Last year we interviewed Claudio Miranda, ASC about his work as cinematographer on “Oblivion.” It was among the first major features to be shot with the Sony F65 camera. We spoke to Claudio recently about “Tomorrowland,” directed by Brad Bird, with George Clooney and Britt Robertson. Locations were Vancouver and Valencia, Spain. The Walt Disney Pictures production is due to be released in 2015.
Jon Fauer: Claudio, what can you tell us about this production?
Claudio Miranda: I can’t really talk too much yet about “Tomorrowland.” We shot with the Sony F65 and F55 cameras.
That’s the interesting part of this story. How did you use F65 and F55 together? Was there a difference in look and so on?
With “Oblivion,” the main camera was the Sony F65, and for the small cameras we used REDs. But on “Tomorrowland” we were able to use F55 cameras when we wanted to get into small, tight places or required a lightweight package. So it was a great complement to the F65.
The F65 was your “A” camera and the 55s were grab cameras?
Yes. The F55 cameras were for grab, Steadicam, mounts, rigs, and action cam kind of situations.
What were the significant differences between the cameras?
Naturally the F65 is still the sharpest one. There’s a mechanical shutter on the F65 and it has a greater selection of internal ND filters.
Could you see the difference in the dynamic range, shadows and highlights?
The F65 has a larger dynamic range. It’s still a stronger camera. It’s just a more powerful beast. There’s just a lot of horsepower behind that so there’s still more latitude in the F65 than the F55. But for action shots, the F55 cuts really well with the F65.
I don’t have any issues using the F55. In fact, I used it often. For the size, it’s actually pretty great. I love the internal NDs. It has a great form factor. It’s easy to play and record. Every now and then the director wanted to do some action sequences to run at 20 or 22 fps to kind of tighten up the pace a little bit. In the beginning this was only available with the F65. Then as future updates were implemented, the F55 was able to do the same. So we learned and grew with the camera as it evolved.
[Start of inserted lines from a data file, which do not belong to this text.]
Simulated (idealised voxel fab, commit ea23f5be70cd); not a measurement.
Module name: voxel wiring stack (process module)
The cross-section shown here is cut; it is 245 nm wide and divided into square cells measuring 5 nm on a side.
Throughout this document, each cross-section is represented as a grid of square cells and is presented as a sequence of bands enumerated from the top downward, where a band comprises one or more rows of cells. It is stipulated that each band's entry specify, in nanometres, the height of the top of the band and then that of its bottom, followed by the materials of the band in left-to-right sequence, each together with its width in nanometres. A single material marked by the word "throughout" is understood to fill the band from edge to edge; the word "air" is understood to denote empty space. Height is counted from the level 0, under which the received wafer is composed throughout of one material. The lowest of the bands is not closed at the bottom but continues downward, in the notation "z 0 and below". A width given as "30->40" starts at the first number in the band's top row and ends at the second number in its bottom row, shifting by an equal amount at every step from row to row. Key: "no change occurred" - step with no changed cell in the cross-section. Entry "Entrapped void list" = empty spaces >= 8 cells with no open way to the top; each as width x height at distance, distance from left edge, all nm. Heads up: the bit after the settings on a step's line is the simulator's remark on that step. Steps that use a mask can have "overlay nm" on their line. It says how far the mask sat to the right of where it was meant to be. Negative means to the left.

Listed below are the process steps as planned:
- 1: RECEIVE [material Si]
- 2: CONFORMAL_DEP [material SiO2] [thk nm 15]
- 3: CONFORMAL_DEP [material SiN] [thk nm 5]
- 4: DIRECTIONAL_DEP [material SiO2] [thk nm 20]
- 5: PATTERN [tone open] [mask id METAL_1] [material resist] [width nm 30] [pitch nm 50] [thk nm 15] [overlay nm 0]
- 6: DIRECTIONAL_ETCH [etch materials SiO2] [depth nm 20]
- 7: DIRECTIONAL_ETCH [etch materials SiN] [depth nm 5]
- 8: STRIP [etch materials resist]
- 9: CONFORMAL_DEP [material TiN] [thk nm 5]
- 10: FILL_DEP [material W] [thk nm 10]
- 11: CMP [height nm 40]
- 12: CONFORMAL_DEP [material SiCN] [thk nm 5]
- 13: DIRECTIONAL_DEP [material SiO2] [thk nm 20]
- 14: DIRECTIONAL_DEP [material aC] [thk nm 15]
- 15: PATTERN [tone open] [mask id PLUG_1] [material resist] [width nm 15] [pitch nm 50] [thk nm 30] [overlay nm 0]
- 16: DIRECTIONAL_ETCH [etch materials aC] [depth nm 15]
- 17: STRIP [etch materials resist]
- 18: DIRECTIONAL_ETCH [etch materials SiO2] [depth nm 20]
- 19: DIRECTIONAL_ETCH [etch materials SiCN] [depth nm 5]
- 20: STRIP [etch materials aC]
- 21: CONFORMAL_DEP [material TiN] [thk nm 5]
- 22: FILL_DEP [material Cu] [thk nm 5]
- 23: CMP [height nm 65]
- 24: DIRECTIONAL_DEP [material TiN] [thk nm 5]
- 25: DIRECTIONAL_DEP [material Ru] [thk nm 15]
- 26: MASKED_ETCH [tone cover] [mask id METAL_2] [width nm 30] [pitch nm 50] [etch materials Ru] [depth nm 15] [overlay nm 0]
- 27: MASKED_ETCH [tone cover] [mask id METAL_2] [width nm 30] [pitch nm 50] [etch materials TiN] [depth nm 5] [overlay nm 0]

It was similar to the way we grew up together with the F65 on “Oblivion.” On “Oblivion,” at the beginning the F65 camera did 24, 30 or 60 fps, but it didn’t do 48 fps. Halfway through the movie its software was updated to have frame rates 1-60 fps, which the director really wanted. Now the F65 can do 120 fps. And the F55 can do 240 fps 2K RAW and 60 fps 4K RAW. The F55 is an amazing little camera that just fits. It has a great, nice, open beautiful color space. It’s simple to use.
I guess you recorded RAW on both cameras?
We recorded RAW on both cameras. In the beginning, for all my camera tests, I used the F55. For simple camera tests and scouting I just went directly to the SxS cards. I didn’t even have a camera crew on some of the tests. I went out with a little zoom lens, and I tested with practical lights and I just did it by myself. It was really simple. During scouting or prep, if someone asked how something would work with blue screen, I could just pull the camera out, shoot and put in a blue screen. It was that simple.
What frame rates did you mostly work at with these cameras?
Did you have the new EVF for the F65 this time? I think you were not happy with the EVF on “Oblivion?”
Yes, we had the new EVF. And we had the same OLED finder on both the F65 and the F55. These new ones were great.
So you were able to see focus and everything else?
Correct. It was much better.
Which lenses did you use on this show?
We used the ARRI/ZEISS Master Primes and the Fujinon Premier Zooms again. Same as the “Oblivion” package.
We did some interesting testing in the beginning. Brad Bird, the director, wanted to shoot dual formats. He wanted to shoot 4:3 format, which might originally have made it an ARRI Alexa production. And then, for another part of the story, he wanted it to be 2.39:1 anamorphic. To achieve that, we tested the Sony F65 with 1.3x Hawk anamorphics. If you rotate them 90 degrees, that would make the format 4:3. And if you rotate them back to normal then you get 2.39:1. That would have been interesting: in one part of the story you’d have vertical flares and the other part of the story you’d have horizontal flares. These tests were very intersting, but we didn’t shoot the movie this way.
Did you have the same DIT—Alex Carr?
Alex was with me. And the first camera assistant was Dan Ming, who worked with me on “Life of Pi.”
And how did you deal with on-set, near-set and dailies?
Alex and I would, at the end of the day, go through the rough looks for the day.
Were you setting different looks for each shot or go through it like one lights?
It was mostly like one lights. Sometimes I gave it a little bit of a look, which is nice on the F65 and really easy to do. It’s interesting. Alex could access the color wheels on the camera and we could give little corrections to each camera on the fly. Alex is pretty great at doing that. There were some new updates that gave Alex a lot of control.
And in terms of viewing dailies with the director and production, how did you do that?
We had a theater for watching dailies. Furthermore, I always have a great monitor and I’m always looking at it. Basically my monitor works as my on-set dailies viewer. I know it well. At the end each day, we spend anywhere from fifteen minutes to a half an hour just grading the dailies. And then, Alex will take a look file that he sends on a USB stick to the dailies processing people.
What monitor did you use on set?
The same as last time: a 25-inch Sony BVM OLED Monitor. Because the F65 doesn’t output 4K for live viewing, I can see what I need to know in HD.